The Asylum and Immigration (Treatment of Claimants, etc.) Act 2004 (c 19) is an Act of the Parliament of the United Kingdom. It set various rules for immigrants to the United Kingdom. In 2006, section 19 of the Act was declared to be incompatible with the Convention for the Protection of Human Rights and Fundamental Freedoms under section 4 of the Human Rights Act 1998.
Section 19 dealt the problem of so-called “sham marriages”, where immigrants marry British citizens merely to gain leave to stay. In a case heard by the High Court of Justice in 2006, Mr Justice Stephen Silber ruled that as the section made an exemption for marriages held in the Anglican church, it discriminated against non-Anglicans.

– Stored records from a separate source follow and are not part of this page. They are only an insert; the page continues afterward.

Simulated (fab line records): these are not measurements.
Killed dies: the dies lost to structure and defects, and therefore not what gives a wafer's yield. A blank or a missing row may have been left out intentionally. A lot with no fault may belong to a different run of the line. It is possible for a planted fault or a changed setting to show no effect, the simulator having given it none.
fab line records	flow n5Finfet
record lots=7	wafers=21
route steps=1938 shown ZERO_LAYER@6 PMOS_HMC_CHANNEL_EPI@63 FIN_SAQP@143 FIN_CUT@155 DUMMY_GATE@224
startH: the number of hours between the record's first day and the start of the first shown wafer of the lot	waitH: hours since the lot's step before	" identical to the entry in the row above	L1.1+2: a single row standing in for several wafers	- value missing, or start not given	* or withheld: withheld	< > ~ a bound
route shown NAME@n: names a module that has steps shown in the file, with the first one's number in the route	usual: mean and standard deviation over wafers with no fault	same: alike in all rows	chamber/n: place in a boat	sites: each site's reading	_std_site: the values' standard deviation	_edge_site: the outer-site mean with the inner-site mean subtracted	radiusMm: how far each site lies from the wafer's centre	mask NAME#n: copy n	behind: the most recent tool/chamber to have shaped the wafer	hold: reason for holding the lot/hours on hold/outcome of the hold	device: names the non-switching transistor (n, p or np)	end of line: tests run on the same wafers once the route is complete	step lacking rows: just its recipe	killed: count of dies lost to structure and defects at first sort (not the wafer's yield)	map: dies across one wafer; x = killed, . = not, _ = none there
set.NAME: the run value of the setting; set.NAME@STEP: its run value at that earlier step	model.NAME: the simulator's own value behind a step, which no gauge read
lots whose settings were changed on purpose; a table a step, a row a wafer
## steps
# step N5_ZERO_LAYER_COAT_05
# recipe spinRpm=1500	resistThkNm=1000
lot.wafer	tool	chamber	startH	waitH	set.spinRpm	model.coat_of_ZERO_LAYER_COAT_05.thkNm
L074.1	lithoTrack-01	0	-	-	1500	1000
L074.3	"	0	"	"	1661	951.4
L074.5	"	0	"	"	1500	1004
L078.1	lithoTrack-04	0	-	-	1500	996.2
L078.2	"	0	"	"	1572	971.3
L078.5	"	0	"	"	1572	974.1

Political and sociological context
In 2002 the UK Labour government published a White Paper entitled ‘Secure Borders, Safe Haven: Integration with Diversity in Modern Britain’. The Paper identified a concern that over half those claiming asylum were found not to be in need of protection. There were also concerns about the number of unqualified immigration advisors in the UK. In 2003 the government introduced a Bill to improve the existing asylum system and clamp down on its abuse by those making unfounded asylum claims. The government stated that fairness, firmness and speed would be the hallmarks of this new system.
The Act aimed to end abuse of the immigration appeals system by dishonest applicants and unqualified advisors. To deter groundless claims and to deal with genuine claims more efficiently, the Act replaced the existing two-tier appeals system with a single tier. The Act also introduced criminal offences for those who deliberately destroyed or lost passports in order to make groundless claims, for trafficking in labour, and for providing unqualified immigration advice. Additionally, the Act provided rules about assessing the credibility of claims, especially for those claimants who travelled through a safe third country before applying for asylum in the UK. Finally, the Act aimed to deal with ‘sham marriages’ where an immigrant married a UK citizen merely to obtain leave to remain in the UK.
Main changes to the law
Section 2 created an offence of attending an asylum interview without having an immigration document establishing the holder’s identity and nationality or citizenship. It is a defence if the person: produces an immigration document within 3 days of the interview; has a reasonable excuse for not having the document; produces a false document and proves this was used in connection with his journey to the UK; or proves that he travelled to the UK without the immigration document at any stage. However, under s.2(7)(b)(iii) ‘reasonable excuse’ does not include delaying or influencing an asylum decision or complying with the instructions of a person who facilitated their entry into the UK unless it was unreasonable not to comply with that person in the circumstances.
Under s.4 it is an offence to arrange or facilitate the arrival of another person in the UK intending to exploit them or believing that another person intends to do so.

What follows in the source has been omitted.